Students, teachers as well as the management staff of Our Lady’s Convent Girls Higher Secondary School have played a significant role in contributing money for the homes.
Sister Lizzy Chakkalakkal is the principal of Our Lady’s Convent Girls Higher Secondary School in Thoppumpady, Kerala.
Five years ago, she discovered that one of her students was homeless. This prompted her and some of the students to take up the ‘House Challenge Project,’ through which they raised money and constructed a house for the child and her family.
An inspired Sister Lizzy decided to continue with the initiative. Since then, several homes—99 to be exact—have been constructed for the poor and homeless by the House Challenge Project for free.
The money for construction is raised through contributions from students, parents, teachers as well as anyone who is willing to donate.
Once the required amount is collected, the school facilitates the construction by bringing in workers and other parties till the time the house is ready for its occupants.
“When we think of service for the society and particularly, the homeless, most of us assume that all they need is food and clothes. While these are indeed basic necessities, a roof over one’s head is equally important. Through these homes, we are providing them security but more than that, the hope and will to build a better life,” says Sister Lizzy to The Better India.
In a week from now, the House Challenge project will hit a significant landmark—they will finish constructing their 100th house and hand over its keys to a homeless family from Chellanam. The kids are students at the school.
“While the primary objective of this initiative was to end homelessness in Kochi, I also wanted to inculcate a culture of sharing in the students. And what could be a better way to teach students about the joy of giving than to involve them in the process,” says Sister Lizzy.
Students, teachers as well as the management staff of the school have played a significant role in contributing money for the homes that have been constructed.
Explaining this further, Sister Lily says, “During celebratory occasions like their birthdays, these children have voluntarily come forward to donate money, and that truly helped this initiative gain momentum. Initially, only students and staff were helping to raise funds, but, as word spread, people from all walks of life joined in.”
The project is not limited to the families of students from the school; it has also built homes for the differently-abled and widowed mothers.
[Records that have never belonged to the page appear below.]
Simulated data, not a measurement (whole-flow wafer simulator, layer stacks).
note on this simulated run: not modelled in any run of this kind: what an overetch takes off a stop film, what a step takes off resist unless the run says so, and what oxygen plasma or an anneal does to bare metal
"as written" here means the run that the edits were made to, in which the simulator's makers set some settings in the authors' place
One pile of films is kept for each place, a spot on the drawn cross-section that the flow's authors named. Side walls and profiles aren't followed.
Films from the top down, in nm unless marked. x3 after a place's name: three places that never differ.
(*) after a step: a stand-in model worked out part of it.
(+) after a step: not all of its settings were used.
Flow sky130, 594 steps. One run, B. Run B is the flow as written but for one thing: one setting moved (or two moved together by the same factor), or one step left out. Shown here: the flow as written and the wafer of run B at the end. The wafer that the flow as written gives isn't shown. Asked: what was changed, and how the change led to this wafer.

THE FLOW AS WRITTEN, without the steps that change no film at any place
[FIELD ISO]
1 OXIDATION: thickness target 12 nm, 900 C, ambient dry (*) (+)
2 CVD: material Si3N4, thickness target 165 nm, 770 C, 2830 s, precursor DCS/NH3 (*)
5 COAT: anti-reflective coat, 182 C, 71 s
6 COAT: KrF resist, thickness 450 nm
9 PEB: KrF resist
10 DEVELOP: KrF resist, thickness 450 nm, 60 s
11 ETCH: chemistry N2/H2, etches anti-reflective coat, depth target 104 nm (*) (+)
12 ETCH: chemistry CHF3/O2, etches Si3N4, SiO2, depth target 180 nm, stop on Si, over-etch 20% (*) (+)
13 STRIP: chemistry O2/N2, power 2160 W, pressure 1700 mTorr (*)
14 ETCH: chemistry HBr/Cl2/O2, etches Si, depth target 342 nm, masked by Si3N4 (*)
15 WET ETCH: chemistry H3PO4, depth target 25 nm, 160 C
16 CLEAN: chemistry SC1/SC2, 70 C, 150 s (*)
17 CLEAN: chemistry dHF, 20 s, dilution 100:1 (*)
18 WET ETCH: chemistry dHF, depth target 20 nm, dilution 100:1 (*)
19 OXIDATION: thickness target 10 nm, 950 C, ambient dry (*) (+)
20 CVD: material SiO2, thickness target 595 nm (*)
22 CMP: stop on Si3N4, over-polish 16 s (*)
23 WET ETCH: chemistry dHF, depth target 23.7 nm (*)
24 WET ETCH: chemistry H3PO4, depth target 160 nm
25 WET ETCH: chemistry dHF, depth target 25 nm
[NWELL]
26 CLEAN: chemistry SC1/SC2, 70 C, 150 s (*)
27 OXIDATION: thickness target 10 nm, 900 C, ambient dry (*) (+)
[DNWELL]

“In today’s date and time, constructing a simple house doesn’t amount to much, and our efforts have proven that. By teaching children, we are striving to take forward the message that together, we can end homelessness,” shares Sister Lizzy.
The school takes community engagement very seriously.
Last year when floods ravaged the state, it adopted close to 150 families to help them get back on their feet. Additionally, a total of 12 fully-constructed houses were handed over to families from Kuttanad as well as flood-hit villages from Ernakulam district.